A blue wall along the northwest corner of Children’s Mercy Park highlights Sporting Kansas City’s top achievements. It’s a constant reminder that the past handful of seasons have featured some celebratory moments. In that vein, there’s mention of the 2013 MLS Cup championship and two more U.S. Open Cup titles.
But while the number of trophies might classify as a bit of a rarity in the growing MLS, a detail not written on the wall is much more of an anomaly — the uniformity of the group that has accomplished the feats.
A roster that has been constantly trimmed along the edges over the last four seasons has kept its core intact. And it will open yet another playoff battle Thursday, when Sporting Kansas City faces Seattle at 9 p.m. on the road in the Western Conference knockout round.
But as the postseason arrives in 2016, it possesses a bit of a unique underlying theme: Might this be one last hurrah for the current group?
“The guys that have been here for whatever it is — four or five years — might not be here next year. Or some of us might not be here and some of us might,” midfielder Benny Feilhaber said. “I don’t think we think that far ahead. But having said that, we know (these playoffs) are the last time we’ll all play together — these 20 or 30 guys that have been here this year. So we’ll try to make the most of it.”
It’s always reasonable to expect roster turnover, Feilhaber explained, regardless of the results from the previous season. But there’s a consensus within the organization that the 2016-17 offseason could feature an abundance of it — that perhaps even the core bunch could be affected this time.
Sporting KC has six players on the roster who have averaged at least 20 appearances over the past four seasons — Feilhaber, Matt Besler, Graham Zusi, Seth Sinovic, Dom Dwyer and Jacob Peterson.
Feilhaber is out of contract after the season. MLS will welcome two new teams into the league, prompting an expansion draft in which Sporting KC could lose a key player. And coach Peter Vermes has expressed the need to “close the gap” with the high-dollar clubs, which could limit other options in a salary-cap league.
Asked if he has already considered how his roster might look in 2017, Vermes said, “I think you’re always in this business looking to improve your team. I don’t think that ever stops.”
In other words, for the first time since Sporting KC lifted the 2013 MLS Cup, the offseason could be marked more by uncertainty and less by shoring up holes.
That’s one way to view it. On the other hand, if change is indeed coming — and that remains an “if” — then the 2016 postseason presents one final, go-out-on-a-high-note opportunity for a collection of players who have enjoyed their best seasons in Sporting KC uniforms.

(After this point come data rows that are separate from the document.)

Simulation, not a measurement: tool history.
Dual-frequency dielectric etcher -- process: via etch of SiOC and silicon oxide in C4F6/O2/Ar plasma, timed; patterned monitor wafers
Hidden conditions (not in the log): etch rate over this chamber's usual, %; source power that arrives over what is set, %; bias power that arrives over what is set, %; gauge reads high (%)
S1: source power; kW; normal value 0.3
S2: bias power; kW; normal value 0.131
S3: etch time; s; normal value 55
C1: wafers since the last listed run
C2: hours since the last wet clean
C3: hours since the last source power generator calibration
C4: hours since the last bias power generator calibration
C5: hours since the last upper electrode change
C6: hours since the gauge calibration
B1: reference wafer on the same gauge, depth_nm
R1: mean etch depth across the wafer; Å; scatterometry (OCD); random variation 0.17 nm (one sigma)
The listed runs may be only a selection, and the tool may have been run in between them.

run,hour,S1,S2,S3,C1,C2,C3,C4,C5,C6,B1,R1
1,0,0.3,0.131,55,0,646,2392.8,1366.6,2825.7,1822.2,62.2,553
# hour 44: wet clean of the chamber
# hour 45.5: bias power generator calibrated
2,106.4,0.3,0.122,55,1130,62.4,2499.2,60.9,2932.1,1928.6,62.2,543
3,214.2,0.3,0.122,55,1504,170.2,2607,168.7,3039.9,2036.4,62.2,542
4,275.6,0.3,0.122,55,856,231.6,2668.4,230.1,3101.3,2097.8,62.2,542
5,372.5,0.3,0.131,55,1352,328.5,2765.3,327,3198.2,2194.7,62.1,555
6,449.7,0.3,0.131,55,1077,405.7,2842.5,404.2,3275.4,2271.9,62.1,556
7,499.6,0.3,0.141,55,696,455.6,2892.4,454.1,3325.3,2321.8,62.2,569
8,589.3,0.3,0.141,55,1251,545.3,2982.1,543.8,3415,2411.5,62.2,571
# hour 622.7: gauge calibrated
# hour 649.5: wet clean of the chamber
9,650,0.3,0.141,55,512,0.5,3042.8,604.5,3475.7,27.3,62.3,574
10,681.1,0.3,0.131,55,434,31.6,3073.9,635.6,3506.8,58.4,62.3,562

“You honestly don’t really reflect on big-picture stuff like that until after it’s done,” Sinovic said. “Hopefully the thought (Friday) will be what we need to do to get ready for Sunday.
“We’re in the moment right now. We have to be able to focus on the game because we know what it takes to win these games.”
And therein lies the primary advantage of the aforementioned consistency. Even without an MLS playoff victory over the past two seasons, this is a playoff-tested group. In a season in which both returning MLS participants did not even qualify for the postseason, Sporting KC is back in the tournament for the sixth straight year.
“It’s something we should be proud of, but I know this group in particular, we definitely want something more,” Besler said.
They’ve done it before. And there’s a sense the same group will have another opportunity.
After tinkering with his lineup throughout the season, Vermes has opted for a return to the familiar. On Sunday, when the club clinched its playoff spot, six members of the starting lineup were also starters in the 2013 MLS Cup final against Real Salt Lake.
“We’re definitely not reflecting (on it) right now, but we all know what we’ve done,” Feilhaber said. “With the experience that we have, regardless of what place we finished in the regular season or who we’re playing against, we know we have the capability of making a run.”